Is Ross Woodward A Faggot? starts off with a decidedly X-ray Spex sounding saxophone melody but then as the whole ensemble kicks in we are more in the land of the avant-garde punk pranksters The Cravats. The drums, chunky bass and guitar all sound frantic which, combined with that sax, is what gives it that hectic Cravats-ness and then there are Wasperella’s vocals, which are unique. They float above the mix with the enunciation of so many first wave punk bands, but the projection is really more in the tradition of old music hall performance and at times almost operatic. On the use of the F word, it’s being reclaimed by someone who might usually be on the receiving end of such abuse.
Listen to Is Ross Woodward A Faggot? by Rites of Hadda
Next up Racist Bassist adopts a motorik beat and the heavy approach of Hawkwind, with just a touch of early ATV evident. It’s a witty take down of a small number of bands that still inhabit the punk scene who “bleat about free speech and then drop the ‘N’ bomb”. Speaking of ATV, the following song Middle England, Mate has the sleazy sound of Here and Now (with whom ATV released a wonderful 12” after the hippies and punks embarked on a tour together in a bus). It’s kinda fitting that this one is about landowners and cops cracking down on free parties.
A twiddly guitar and suitably mournful sax provide the backing for Killer Profits (Tokitae), an Orca imprisoned in Miami. As the chorus repeats ad infinitum “Fifty years in a tank”. The inhumanity. Daemon Of Hate is an upbeat chuggy number that, thanks to the sax, sounds like a mix of X-ray Spex and Inner City Unit (with Wasperella over the top of course, and Over The Top is probably the right description for the Rites of Hadda live experience, meant in a good way). The song speaks of growing up without fitting gender stereotypes and facing “queer soul-letting” from church and state.

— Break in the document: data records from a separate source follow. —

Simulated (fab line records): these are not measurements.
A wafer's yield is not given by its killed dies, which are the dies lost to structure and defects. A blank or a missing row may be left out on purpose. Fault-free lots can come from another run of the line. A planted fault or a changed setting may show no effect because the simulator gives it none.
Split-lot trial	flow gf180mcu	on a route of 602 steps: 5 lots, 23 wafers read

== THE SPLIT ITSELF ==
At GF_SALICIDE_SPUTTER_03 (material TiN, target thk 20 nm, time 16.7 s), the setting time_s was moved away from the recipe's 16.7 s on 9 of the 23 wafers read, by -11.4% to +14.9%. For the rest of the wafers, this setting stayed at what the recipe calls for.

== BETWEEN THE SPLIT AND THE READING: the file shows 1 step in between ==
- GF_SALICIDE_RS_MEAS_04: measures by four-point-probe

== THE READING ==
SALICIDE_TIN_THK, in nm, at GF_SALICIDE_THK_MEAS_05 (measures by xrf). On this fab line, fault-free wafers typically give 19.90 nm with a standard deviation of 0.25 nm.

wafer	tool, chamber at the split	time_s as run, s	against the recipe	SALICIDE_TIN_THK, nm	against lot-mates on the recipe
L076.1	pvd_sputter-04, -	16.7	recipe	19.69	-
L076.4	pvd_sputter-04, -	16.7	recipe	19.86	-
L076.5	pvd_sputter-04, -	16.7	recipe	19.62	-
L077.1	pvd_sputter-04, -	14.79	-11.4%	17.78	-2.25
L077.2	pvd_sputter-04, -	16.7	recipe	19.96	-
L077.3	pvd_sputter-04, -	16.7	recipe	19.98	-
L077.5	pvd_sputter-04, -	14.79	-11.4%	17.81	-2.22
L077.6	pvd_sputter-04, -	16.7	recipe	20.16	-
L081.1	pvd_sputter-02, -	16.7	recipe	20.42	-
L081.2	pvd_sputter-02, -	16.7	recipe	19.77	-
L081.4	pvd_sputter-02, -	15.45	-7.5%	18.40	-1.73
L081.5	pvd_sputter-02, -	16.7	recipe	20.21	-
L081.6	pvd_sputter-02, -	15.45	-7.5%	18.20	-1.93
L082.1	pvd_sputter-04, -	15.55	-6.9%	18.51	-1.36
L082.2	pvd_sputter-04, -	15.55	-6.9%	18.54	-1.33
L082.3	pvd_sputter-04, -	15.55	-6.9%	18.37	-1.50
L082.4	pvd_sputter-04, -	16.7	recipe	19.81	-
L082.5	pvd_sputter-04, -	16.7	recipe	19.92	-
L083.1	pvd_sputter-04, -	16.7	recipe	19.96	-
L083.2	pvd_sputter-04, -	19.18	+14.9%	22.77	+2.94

Fuck Them is a slow rhythmic number that rises to the chaotic refrain of the title. 3 minutes in and they are for a second round. It all gets very chaotic as the song reaches its conclusion. Once the closer Lament gets going there is some additional keyboard which gives this a new wave kind of sound lurking behind the always frantic guitar. The truth of a world made of plastic sounds would have been taken as the ravings of someone who’d taken too much acid in the 60s or 70s. Now it is just at statement of fact that “The squirrels are eating the trees made of plastic, the fishes try hard to swim through the slick”. Once more, Rites of Hadda hold up a mirror to the inhumanity.
As with their last album, the band have teamed up with John Youens of SLPC to record with a very DIY approach at Overdrive Studios. This gives the album very much a live feel, like hearing them at a festival. Seeing them is another thing entirely and once seen they ain’t forgotten.
The album title is a line from Daemon Of Hate, not the missing sequel from Danny Trejo’s Machete franchise, what with Rites of Hadda to be found in the “Latex and sax driven psychedelic Witchpunk” section of your local record shop. The download contains an additional secret un-named 8th track which is a “stay up forever” dance remix of their cover of Everything Stops For Baby by The Astronauts for anyone who’s accidentally taken too many chemicals while listening to the rest of the album.
Hats off to Grow Your Own and Rites Of Hadda for showing the diversity that exists in the DIY anarcho-punk scene.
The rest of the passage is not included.